How can communities reduce carbon emissions while preparing for climate change impacts?

Chapter 6 from our report summarizing the lessons we learned on the Great American Adaptation Road Trip. We partnered with the Georgetown Climate Center to get this to you. Chapter 7 coming soon.

Take-home lesson #6: Sometimes greenhouse gas mitigation and climate adaptation goals will conflict; but often times communities can reduce emissions while preparing for impacts.

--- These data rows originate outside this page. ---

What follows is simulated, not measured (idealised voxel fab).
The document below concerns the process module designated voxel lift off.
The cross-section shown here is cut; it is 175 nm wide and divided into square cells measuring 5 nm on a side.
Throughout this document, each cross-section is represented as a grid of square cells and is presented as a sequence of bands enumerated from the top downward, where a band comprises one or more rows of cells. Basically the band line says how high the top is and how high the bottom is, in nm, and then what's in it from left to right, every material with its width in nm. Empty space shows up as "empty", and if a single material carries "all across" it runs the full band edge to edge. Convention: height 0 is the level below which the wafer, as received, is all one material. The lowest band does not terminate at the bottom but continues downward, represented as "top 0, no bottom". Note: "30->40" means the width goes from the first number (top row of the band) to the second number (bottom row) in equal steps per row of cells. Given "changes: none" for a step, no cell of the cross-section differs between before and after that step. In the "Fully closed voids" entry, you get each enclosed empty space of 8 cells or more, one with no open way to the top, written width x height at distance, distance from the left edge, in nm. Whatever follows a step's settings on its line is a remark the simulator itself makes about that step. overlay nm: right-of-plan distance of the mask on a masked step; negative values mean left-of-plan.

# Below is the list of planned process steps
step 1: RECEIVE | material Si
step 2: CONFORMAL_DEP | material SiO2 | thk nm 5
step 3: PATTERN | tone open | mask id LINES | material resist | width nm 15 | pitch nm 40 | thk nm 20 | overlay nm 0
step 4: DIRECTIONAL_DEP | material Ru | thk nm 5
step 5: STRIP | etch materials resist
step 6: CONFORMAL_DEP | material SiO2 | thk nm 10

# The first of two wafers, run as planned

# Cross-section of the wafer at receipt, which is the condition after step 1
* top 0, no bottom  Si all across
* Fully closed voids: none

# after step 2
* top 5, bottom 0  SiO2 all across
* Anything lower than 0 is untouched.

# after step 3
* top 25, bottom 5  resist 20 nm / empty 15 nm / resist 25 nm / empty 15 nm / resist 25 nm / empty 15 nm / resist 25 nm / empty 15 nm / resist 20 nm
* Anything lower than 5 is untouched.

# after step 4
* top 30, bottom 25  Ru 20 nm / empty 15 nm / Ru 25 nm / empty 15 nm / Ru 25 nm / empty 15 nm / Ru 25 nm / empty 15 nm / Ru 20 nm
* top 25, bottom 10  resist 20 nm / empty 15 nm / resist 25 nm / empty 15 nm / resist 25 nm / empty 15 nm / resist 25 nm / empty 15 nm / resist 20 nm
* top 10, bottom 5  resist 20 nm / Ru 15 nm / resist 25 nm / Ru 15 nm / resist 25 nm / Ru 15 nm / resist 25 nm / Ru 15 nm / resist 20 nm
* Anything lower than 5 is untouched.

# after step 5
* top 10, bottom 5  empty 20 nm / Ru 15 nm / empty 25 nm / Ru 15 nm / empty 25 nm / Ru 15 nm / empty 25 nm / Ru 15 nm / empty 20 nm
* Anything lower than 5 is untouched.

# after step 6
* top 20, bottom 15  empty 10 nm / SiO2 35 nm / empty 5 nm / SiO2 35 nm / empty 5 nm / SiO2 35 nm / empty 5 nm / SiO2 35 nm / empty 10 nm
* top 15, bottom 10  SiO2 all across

With the 2014 National Climate Assessment detailing climate change impacts that are currently being felt in all 50 U.S. states, communities around the country are grappling with how to simultaneously adapt to these impacts and reduce their own greenhouse gas emissions. Doing so on a large scale will be key to making sure that efforts to adapt to climate change don’t exacerbate the problem, and instead build towards communities that are less reliant on greenhouse gases—in itself a form of adaptation to a climate-changed world. Small-scale examples are beginning to show that this is possible.

Sand bags line the perimeter of the Grand Rapids Wastewater Treatment Plant, protecting it from a flood.

Sand bags line the perimeter of the Grand Rapids Wastewater Treatment Plant, protecting it from a flood.

At the community level, climate action plans now often include adaptation measures alongside greenhouse gas reduction goals. For some communities, the realized need to prepare for the impacts of climate change is part of what motivates a host of sustainability efforts. In Grand Rapids, Michigan, a series of floods in the 1980s exposed the need to separate the wastewater and stormwater systems. Under the leadership of Mike Lunn, the Director of the City’s Environmental Services Department, Grand Rapid’s wastewater treatment plant is now state-of-the-art. Its onsite rain gardens help divert 1.5 million gallons of untreated stormwater and prevent flooding, and its energy efficient blowers transfer otherwise wasted energy from one building to another, earning the plant a one-time $39,000 energy rebate from Consumers Energy, the local utility. As reflected in the city’s five-year sustainability plan, these efforts are about improving quality of life in Grand Rapids, so ‘climate protection’ translates into reduced energy demand, a safe water supply, and a quality built environment. The sustainability plan is tied to the city budget, putting some monetary muscle behind its targets, many of which increase resilience while also reducing emissions.


The white roof of Crane Technical High School in Chicago saves energy and limits urban heat.

Many larger cities, such as Chicago, Boston, and New York, are coming out with climate action plans that include adaptation goals alongside emissions targets. For instance, Chicago’s climate action plan calls for installing rooftop gardens on 6,000 buildings in the city, and an ordinance aimed at addressing the urban heat island effect requires non-garden roofs to reflect at least 72 percent of sunlight. Though the effectiveness of white-painted roofs need to be tested further, one study shows that building owners can save up to 40 percent on cooling costs from the increased reflectivity. On buildings like Crane Technical High School, which serves low-income neighborhoods, the ‘cool roof’ reduces students’ vulnerability to heat waves while also cutting the need for air conditioning and its associated emissions.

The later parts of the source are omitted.